Continuing Education
Events
(NWI) Memoir: 100 Tricks
Date: February 9 2013 9:00am - February 10 2013 5:00pm Location: York Graduate Center - Room 116, Graduate Campus
Writing chapters from one’s life story can produce gifts for family, and an important record of community life. In this workshop, we will read short passages from a variety of voices reflecting on lessons learned from life encounters. We will use these passages as prompts for our own writing, leading to a gathering of short life chapters for further reflection and revision over time. No experience necessary, but a willing heart.
This workshop will draw writing prompts from the new book, 100 Tricks Every Boy Can Do: How My Brother Disappeared, by Kim Stafford (Trinity University Press, 2012). The book tells hard stories with a light touch, by focusing on episodes of mystery and illumination.
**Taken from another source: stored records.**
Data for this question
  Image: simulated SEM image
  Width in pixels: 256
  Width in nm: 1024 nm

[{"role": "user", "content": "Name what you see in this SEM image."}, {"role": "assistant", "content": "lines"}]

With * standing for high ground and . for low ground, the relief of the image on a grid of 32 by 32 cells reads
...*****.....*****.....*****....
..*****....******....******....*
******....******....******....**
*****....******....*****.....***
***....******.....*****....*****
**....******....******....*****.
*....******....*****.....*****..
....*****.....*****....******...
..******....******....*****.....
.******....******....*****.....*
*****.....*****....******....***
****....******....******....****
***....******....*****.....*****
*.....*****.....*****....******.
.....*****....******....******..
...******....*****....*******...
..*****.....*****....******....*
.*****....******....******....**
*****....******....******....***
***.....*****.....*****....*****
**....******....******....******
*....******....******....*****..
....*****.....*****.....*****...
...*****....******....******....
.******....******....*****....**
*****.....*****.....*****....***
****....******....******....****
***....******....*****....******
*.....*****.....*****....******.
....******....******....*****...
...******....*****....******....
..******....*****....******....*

This course is part of the Documentary Studies Certificate Program
Northwest Writing Institute classes are offered to teachers, counselors, parents, veterans, and all community members interested in the power of stories to help us understand and practice human connections for the good of all.
Course Details
Date: Saturday-Sunday, February 9-10, 2013
Time: 9 a.m.-5 p.m.
Instructor: Kim Stafford, Ph.D.
Registration
Degree-applicable credit: LA 530/WCM 510, 1 semester hour, $773
Continuing education credit: CELA 810, 1 semester hour, $350
Register now for continuing education credit (PDF)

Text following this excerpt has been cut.